Logical. If TRUE, returns a list invisibly.

Details

Users may specify a genus, species, or one or more subspecies. The report evaluates BBCH phases, regions, years, completeness, and several optional availability metrics.

Value

Invisibly returns a list with:

summary_table

Tidy long-format summary

wide_table

Publication-ready wide-format summary

heatmap

A ggplot2 object

Author(s)

Matthias Templ

See Also

pheno_trend_turning for trend visualization

Examples


pep <- pep_download()

# Use Alpine subset for faster computation
pep_alpine <- pep[country %in% c("Switzerland", "Austria")]
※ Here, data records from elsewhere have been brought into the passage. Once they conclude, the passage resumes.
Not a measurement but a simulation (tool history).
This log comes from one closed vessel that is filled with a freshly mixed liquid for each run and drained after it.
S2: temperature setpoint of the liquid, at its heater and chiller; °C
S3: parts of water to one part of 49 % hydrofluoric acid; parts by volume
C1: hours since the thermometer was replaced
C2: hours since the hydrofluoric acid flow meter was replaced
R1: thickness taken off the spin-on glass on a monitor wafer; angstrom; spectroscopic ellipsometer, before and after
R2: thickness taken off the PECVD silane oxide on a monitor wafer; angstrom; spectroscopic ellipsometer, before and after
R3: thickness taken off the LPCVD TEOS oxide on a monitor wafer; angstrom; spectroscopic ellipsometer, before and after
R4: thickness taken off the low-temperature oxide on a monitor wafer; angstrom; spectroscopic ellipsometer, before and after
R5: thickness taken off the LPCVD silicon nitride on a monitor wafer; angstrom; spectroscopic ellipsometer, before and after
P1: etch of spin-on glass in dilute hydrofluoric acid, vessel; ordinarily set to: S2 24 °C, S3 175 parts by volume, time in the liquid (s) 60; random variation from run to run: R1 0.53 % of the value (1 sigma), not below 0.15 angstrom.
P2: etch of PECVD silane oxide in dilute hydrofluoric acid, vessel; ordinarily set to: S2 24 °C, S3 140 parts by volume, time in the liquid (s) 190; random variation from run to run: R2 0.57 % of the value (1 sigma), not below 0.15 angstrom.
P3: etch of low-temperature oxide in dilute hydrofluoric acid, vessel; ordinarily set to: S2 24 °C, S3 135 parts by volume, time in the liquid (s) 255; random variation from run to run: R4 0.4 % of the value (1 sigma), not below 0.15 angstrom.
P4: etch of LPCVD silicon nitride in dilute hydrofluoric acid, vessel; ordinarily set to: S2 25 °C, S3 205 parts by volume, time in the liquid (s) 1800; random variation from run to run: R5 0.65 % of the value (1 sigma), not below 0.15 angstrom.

# Grapevine subspecies (wine varieties) - longest historical records
if (nrow(pep_alpine[species == "Vitis vinifera"]) > 0) {
  subspecies_report(
    pep_alpine,
    subspecies_name = c("Vitis vinifera Riesling",
                        "Vitis vinifera MUELLER THURGAU WEISS"),
    subregions = c("Switzerland", "Austria"),
    metric = "all",
    bbch_names = list("65"="Flowering", "81"="Veraison")
  )

  subspecies_report(
    pep_alpine,
    species_name = "Vitis vinifera",
    subregions = c("Switzerland", "Austria"),
    metric = c("n_obs","median_doy","completeness")
  )

  subspecies_report(
    pep_alpine,
    genus_name = "Vitis",
    subregions = c("Switzerland", "Austria"),
    metric = "all"
  )
}


Summarize Subspecies Phenological Data Availability

Description

Computes data availability metrics for specified genus, species, or subspecies across BBCH phases and regions. Metrics include numbers of observations, station counts, first/last observation years, median DOY, and completeness ratios.

Usage

summarize_subspecies_availability(
  pep,
  genus_name = NULL,
  species_name = NULL,
  subspecies_name = NULL,
  phases = c(65, 87),
  years = 1961:2024,
  subregions = c("Austria", "Germany-North", "Germany-South", "Switzerland"),
  include_empty = FALSE,
  metric = c("n_obs", "n_stations", "first_year", "last_year", "median_doy",
    "completeness")
)

Arguments

pep

A PEP725-style data frame containing at least: genus, species, subspecies, country, year, phase_id, s_id, and day or DOY.

genus_name

Character (optional). Genus to filter.

species_name

Character (optional). Species to filter.

subspecies_name

Character vector (optional). One or more subspecies.

phases

Integer vector. BBCH phases to evaluate.

years

Numeric vector. Years to include.

subregions

Character vector of region/country names.

include_empty

Logical. If TRUE, include subspecies x country rows even when no observations are present.

metric

Character vector specifying which metrics to compute. Allowed values: "n_obs", "n_stations", "first_year", "last_year", "median_doy", "completeness", or "all".

Value

A tibble in long format with one row per ⁠subspecies x country⁠.

Author(s)

Matthias Templ

Examples


pep <- pep_download()
pep_alpine <- pep[country %in% c("Switzerland", "Austria")]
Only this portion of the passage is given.